In part of my poetry collection, Replica, I write about being in a white male–Asian female relationship, a common interracial pairing that comes with its own stereotypes, acronym (WMAF), and memes. Besides being interested in the power dynamics—which of course vary in individual relationships—I initially wrote out of defensiveness: I too am with a white guy but am still my own person. I thought writing about my relationship could be a protective measure against being stereotyped—a strategy I still embrace. But the more I wrote about it, the more I saw how it matched the larger project of my book, especially the idea that poetry is an imperfect form for representing yourself.

Representation is a tricky endeavor. It helped me to read other writers who were also exploring whiteness in intimate relationships, even if representation wasn’t their main goal—or goal at all. In these genre-spanning books, power imbalances play out on small and large scales: at home, on social media, in pop culture, in the workplace. There are fantasies of ideal white partners, dating horror stories, an incel, and woke white boyfriends with questionable pasts. There are moments to look away from, and moments that make me look deeper within. These seven books zoom in on whiteness, as close as we can get to it.


Blob by Maggie Su

A sentient blob found in an alleyway becomes 20-something-year-old Vi Liu’s pet experiment. As soon as she realizes Bob the blob can grow a human body, she prints out screenshots of movie stars for him to aspire to: “I don’t notice that all the pictures are white dudes until I’m done. But Bob’s hand is already white, and who am I to tell him he can’t be a white man?” Not only does he grow washboard abs, he also develops human desires. We watch him learn how to play frisbee, befriend frat bros, be what he wants to be. Bob as a brand-new, picture-perfect white boyfriend clashes with Vi as she reels from a breakup and reckons with the hotel job she hates, growing up half-Taiwanese, and the ideas of love and self-love.

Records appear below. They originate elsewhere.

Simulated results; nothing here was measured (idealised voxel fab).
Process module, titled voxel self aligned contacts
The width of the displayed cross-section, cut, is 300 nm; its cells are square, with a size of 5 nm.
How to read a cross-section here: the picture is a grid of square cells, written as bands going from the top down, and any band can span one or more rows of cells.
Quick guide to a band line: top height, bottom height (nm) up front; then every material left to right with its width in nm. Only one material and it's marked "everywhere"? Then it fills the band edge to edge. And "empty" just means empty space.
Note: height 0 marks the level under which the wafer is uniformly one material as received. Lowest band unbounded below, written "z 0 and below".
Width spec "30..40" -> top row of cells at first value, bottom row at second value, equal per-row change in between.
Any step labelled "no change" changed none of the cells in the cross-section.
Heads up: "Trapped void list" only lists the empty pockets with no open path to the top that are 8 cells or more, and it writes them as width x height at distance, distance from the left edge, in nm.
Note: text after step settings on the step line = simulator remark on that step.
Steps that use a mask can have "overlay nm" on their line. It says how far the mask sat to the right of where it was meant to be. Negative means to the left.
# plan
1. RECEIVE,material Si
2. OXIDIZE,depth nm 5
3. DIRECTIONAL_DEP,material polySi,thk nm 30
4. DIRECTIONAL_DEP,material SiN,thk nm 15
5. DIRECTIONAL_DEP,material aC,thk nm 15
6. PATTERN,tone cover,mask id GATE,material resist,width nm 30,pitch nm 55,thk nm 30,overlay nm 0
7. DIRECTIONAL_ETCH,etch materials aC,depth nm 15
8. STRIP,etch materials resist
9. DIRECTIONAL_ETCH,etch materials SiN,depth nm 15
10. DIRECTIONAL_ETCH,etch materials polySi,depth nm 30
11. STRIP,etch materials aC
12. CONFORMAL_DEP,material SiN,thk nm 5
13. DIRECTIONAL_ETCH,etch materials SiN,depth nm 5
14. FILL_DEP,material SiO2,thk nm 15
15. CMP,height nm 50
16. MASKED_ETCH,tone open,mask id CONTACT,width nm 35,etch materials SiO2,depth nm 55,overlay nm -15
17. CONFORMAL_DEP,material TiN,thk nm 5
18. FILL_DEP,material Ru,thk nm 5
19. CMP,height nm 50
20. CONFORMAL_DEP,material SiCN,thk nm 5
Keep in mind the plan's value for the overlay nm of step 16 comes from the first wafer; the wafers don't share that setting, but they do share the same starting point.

Field Study by Chet’la Sebree

In a category-defying hybrid poetry book, Sebree redefines field research in the aftermath of her relationship with a white man. The field in question is herself, with “maps made of men, of finger pads, of scrotal sacs.” Her study references everything from bell hooks to conversations with other black women to movies like The Avengers and Inception. Short sections, usually only a few sentences long, create a kaleidoscopic whole, asking us to look closer: “I can’t figure out the line between love and want, need and desire. // But it’s fishing-line thin, made of polyethylene fiber.”

When the Harvest Comes by Denne Michele Norris

We meet the main characters, a young Black gay man named Davis and his white boyfriend, Everett, twenty-four hours before their wedding day in the rapture and safety of sex. In their bubble, the two are “wildly, indescribably, incandescently in love.” Things take a turn when family members do (Everett’s) and don’t (Davis’s) arrive at Everett’s family’s Hamptons beach house for the wedding, and later, when news reaches them that Davis’s estranged father has been in a horrible car accident. Their newly minted marriage is tested by internal and external forces—Davis’s unprocessed childhood trauma, their families’ ideas on race, gender, and sexuality—that bubble up in the wake of the bad news.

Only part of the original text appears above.